Henry Payne, The Detroit News on

Published in Business News

ASHEVILLE, North Carolina — You know it as soon as you grip the steering wheel on the Dodge Hornet. This SUV wants to play.

Direct, weighted and rooted to the road, Hornet’s steering was a carving tool in my hands as I rushed the twisties up the Blue Ridge Parkway southeast of Asheville. The scenery was stunning, but the compact SUV offered no time to drink it in as I surged from corner to corner with 295-pound-feet of torque on offer to my lead right foot. Oh joy, another affordable hot hatch has joined the SUV segment.

As readers of this column know, the Mazda CX-5/CX-50 Turbo is my favorite mainstream compact SUV with its standard all-wheel drive, sharp handling, terrific torque and attainable pricing. It’s been a segment of one. Until now.

For just $31,590 — a whopping $6,500 less than the CX-5 Turbo — the AWD 295-torque, 2.0-liter turbo-4-powered Hornet GT (yes, GT is the entry-level model) nearly matches the Mazda’s 310-pound feet of torque while besting it in horsepower, 268 to 253. I’m not making this up.

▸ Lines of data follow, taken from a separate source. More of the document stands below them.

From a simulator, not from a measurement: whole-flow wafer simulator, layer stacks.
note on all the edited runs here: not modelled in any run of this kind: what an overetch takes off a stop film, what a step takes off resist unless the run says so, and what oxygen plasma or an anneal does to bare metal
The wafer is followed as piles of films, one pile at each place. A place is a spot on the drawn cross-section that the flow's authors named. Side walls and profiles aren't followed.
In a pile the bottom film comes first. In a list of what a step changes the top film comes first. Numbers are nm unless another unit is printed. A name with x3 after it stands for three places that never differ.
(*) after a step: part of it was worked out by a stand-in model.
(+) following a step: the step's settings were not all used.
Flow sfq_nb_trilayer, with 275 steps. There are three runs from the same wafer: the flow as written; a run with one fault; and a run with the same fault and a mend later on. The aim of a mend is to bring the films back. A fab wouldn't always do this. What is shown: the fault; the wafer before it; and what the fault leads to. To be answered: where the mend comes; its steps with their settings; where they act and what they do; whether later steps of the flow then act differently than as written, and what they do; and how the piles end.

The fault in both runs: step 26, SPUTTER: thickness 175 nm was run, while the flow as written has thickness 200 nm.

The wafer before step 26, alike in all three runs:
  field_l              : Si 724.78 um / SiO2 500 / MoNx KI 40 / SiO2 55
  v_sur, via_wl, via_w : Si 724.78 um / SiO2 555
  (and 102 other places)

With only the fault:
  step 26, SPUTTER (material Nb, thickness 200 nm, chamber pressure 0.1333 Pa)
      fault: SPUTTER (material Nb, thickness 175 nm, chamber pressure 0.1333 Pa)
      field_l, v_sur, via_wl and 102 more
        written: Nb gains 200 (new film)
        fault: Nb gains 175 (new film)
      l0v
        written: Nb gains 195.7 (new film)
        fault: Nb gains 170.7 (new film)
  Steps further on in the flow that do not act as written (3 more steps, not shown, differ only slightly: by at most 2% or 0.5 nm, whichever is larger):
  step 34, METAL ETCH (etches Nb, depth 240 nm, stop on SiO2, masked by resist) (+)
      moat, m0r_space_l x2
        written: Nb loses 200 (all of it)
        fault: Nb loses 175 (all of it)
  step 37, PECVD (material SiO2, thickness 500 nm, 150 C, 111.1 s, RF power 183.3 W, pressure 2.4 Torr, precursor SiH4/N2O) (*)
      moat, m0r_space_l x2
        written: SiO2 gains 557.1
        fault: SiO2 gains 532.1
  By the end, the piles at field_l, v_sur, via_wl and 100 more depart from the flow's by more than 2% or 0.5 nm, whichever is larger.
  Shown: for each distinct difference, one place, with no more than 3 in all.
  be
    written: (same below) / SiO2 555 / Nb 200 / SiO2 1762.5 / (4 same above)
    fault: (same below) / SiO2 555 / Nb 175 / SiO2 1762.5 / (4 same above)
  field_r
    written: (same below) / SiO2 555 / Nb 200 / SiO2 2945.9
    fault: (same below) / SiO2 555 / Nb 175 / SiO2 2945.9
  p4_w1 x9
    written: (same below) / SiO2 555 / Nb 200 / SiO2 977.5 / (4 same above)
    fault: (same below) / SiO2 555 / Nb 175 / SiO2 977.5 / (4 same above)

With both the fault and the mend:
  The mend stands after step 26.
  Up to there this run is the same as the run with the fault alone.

Hornet marks the return of a storied badge that dates to the beloved 1951 Hudson Hornet — and of Dodge to the compact SUV segment for the first time since the unloved 2012 Caliber. But this is a different Dodge. Where Caliber was a cheap version of the Jeep Compass, Hornet shares a platform with the Alfa Romeo Tonale, for goodness' sake. The new ute’s playfulness took some of the sadness away from the death-by-government-regulation this week of the Challenger — the Hornet’s performance godfather — as Dodge announced the V-8 era’s end with a 1,025-horsepower SRT Demon 170.

The Hornet GT and CX-5 Turbo play in the huge, multi-million-sales volume, compact-SUV segment, but what makes them special is they boast luxury-level performance at mainstream prices.

 

And if it’s luxury-level prices you want, the Hornet offers a top-trim 288-horse, 386-torque R/T monster for a BMW X1-like $41,590 sticker. Load the blood-red Hornet R/T I also tested with Blacktop, Tech and Track packages and it’ll cost you $52,405. That is (ahem) $9,000 more than a V8-powered Dodge Charger R/T, and over three grand more than the most expensive $49,195 BMW X1 offered. I’m still not making this up.

Welcome to the electrified era and its shocking price inflation.

And its cool new features. The 15.5-kWh battery under the rear seat is largely responsible for the R/T’s 10 grand premium over the standard GT. And largely responsible for the R/T’s expanded tool kit. Expect similar goodies from the Alfa Tonale, which comes out of the same Naples, Italy plant and will cost Lord knows what.

Buzzing through the spaghetti curves of Route 276 behind traffic, I get a brief dotted line along a straight stretch. Alert PowerShot, an over-boost feature like Grin Shift found on Hyundai N hellions. I armed the system with SPORT mode, pulled back on the steering-wheel-mounted shift paddles, then floored the throttle.